When England won the rugby world cup in 2003, it was the culmination of six years of driven effort by the coach, Clive (now Sir Clive) Woodward and his squad. The team’s victory had built on a steady improvement in the performance of the team, and it seemed that English rugby would finally dominate the game for a decade or more.
However, it didn’t work out that way. Key players retired, the coaching staff changed and the mix of skill, determination and teamwork that had characterised the team’s success seemed to simply melt away. In fact, the last-minute drop goal from Jonny Wilkinson’s that defeated Australia signalled the decline of the England team as much as it defined the team’s greatest victory.

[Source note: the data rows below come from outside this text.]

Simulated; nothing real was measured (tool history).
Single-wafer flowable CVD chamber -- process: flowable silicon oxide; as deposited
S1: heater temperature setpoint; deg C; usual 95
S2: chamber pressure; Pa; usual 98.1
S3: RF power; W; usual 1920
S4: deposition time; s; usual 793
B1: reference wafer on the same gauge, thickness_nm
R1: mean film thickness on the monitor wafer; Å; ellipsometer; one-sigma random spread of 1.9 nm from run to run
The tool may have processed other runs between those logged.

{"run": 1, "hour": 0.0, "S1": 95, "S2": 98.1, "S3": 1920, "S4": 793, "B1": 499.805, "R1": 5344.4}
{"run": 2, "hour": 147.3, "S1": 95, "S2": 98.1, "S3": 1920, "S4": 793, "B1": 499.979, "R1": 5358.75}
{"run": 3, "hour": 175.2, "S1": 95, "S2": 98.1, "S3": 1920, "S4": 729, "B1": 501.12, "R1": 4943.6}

Contrast the English rugby team with the country’s leading soccer team, Manchester United. The manager, Alex (now Sir Alex) Ferguson has led the team since 1986, unprecedented in the modern professional game where the average tenure of a football manager is a couple of years. At the time of writing, Ferguson has led the club to two UEFA Champions’ League titles, 11 Premier League victories, five FA Cup triumphs and 16 other recognised titles and honours.
Where the English rugby team were able to climb the mountain once, before quickly returning to base camp, Manchester United have managed to stay at high altitude and repeat their success year after year.
I see the same differences in the business organisations I work with. Some, like the English rugby team, are able to achieve a certain level of success but simply cannot sustain it and quickly return to the pack of competitors that are pursuing them. A critical few, however, seem able to use their success as a launch pad for further growth, rather than as the end of their mission.
But what makes the difference between those businesses that are like shooting stars, shining brightly for a moment before disappearing from view, from those true stars that shine brightly every night?
There are many great business books that define what makes companies achieve breakthrough levels of performance – for example, In Search of Excellence by Tom Peters and Bob Waterman and Good To Great by Jim Collins. As we shall see, however, many of the companies quoted in these books subsequently fall from the pedestals on which they’ve been placed.
Massive differentiation and operating excellence – two critical drivers of success – are only relevant at a point in time. There is a third factor that is often overlooked by managers and writers alike, and that is agility. An organisation’s ability to periodically reinvent itself and to find new ways to grow is the missing link between companies that can achieve high levels of performance for a brief time and those that dominate their markets for sustained periods.
But even where writers recognise the importance of agility, there is precious little practical guidance as to how business leaders can take pragmatic steps to drive their company’s ongoing success.
We need to remove the mystery out of how to create a high-performing and agile business, and give our leaders practical tools and approaches to help them sustain performance. Agility, on its own, will not create success, but without it your performance will wane and decline.
Which sports team is your business most like – the England rugby team or Manchester United?